Taiwanese takes gold in professional disc golf tournament for first time

22-year-old Jacky Chen from New Taipei City pulls off upset win at Asia Open 2020

Jacky Chen at Asia Open 2020. (Stanny Lee photo)

Jacky Chen at Asia Open 2020. (Stanny Lee photo)

TAIPEI (Taiwan News) — The disc golfing community received a bit of a shock earlier this month when a little-known player from New Taipei City emerged triumphant at the 2020 Asia Open in Kaohsiung, marking the first time a Taiwanese has taken home the purse since the tournament was first held.

While the sport of disc golf is not exactly a household name in Asia, it is growing by leaps and bounds. Last February, Singapore hosted its first tournament to be sponsored by the Professional Disc Golf Association (PDGA), the Singapore Sling, and across the causeway, Malaysia's inaugural PDGA Tour event Attack of the Chains took place in the state of Johor shortly after.

Occurring on a near biannual basis since 2009, this year's edition of the Asia Open was organized by Mac Hsiao of the Taiwan Disc Golf Association. More than 60 of the world's top disc golfers descended upon Kaohsiung on Feb. 8-9 to test their mettle in the sprawling Metropolitan Park.

Jacky Chen. (Stanny Lee photo)

After a riveting 72 "holes," however, 22-year-old Jacky Chen pulled off an upset, edging out American pro Nate Perkins by a single throw and besting Americans Philo Brathwaite and James Conrad as well as Japanese veteran Manabu Kajiyama, who had dominated both the 2017 and 2015 Opens.
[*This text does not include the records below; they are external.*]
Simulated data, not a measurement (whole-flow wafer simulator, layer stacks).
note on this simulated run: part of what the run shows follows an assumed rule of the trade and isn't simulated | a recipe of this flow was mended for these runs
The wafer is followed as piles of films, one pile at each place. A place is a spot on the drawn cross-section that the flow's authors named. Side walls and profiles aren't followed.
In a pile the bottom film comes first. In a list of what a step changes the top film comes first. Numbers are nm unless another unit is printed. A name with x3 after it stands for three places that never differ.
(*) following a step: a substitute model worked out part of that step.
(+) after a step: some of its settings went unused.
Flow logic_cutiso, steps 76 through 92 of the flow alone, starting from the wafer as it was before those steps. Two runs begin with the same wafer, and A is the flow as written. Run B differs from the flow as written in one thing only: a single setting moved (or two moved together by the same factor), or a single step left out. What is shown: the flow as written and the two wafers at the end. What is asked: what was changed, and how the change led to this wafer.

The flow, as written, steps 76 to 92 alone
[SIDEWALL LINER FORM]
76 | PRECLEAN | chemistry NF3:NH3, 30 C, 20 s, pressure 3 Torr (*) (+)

In an interview with Taiwan News, Chen spoke about his approach to the sport and offered advice to would-be disc golfers looking to start out.

Taiwan News (TN): How did you first become interested in disc golf?

My first brush with golf was when I was five or six years old. At first, I just walked around the park with mom and dad. I really started playing this sport when I was 19 years old because it was fun for a group of people to play and chat together in the park.

TN: Had you participated in a major competition before?

No, I have been to Japan to participate in the 30th National Championship and events in Daegu, South Korea, and Taiwan, but neither of them were as big.

TN: There are not many disc golf courses in Taiwan. How did you reach this level of playing?

I often watch videos of professional players on YouTube and study their disc-throwing technique. The most important thing is to keep learning from the results of each regularly monthly competition and to continue to grow.

TN: What was the most exciting moment of the tournament for you?

I think it was the moment when everyone was cheering for me!

TN: With this victory under your belt, what is your next goal?

I'd like to go to the U.S. for a higher level match.

TN: Which areas of your game do you think you need to improve on the most?

I think it is my mindset. Sometimes it is affected by emotions, and this can affect my accuracy.

TN: What advice would you give to someone who wants to start playing disc golf?

I believe that with any sport, you must start with the basics, and you can definitely improve step by step. I also hope that more people will start to play this sport.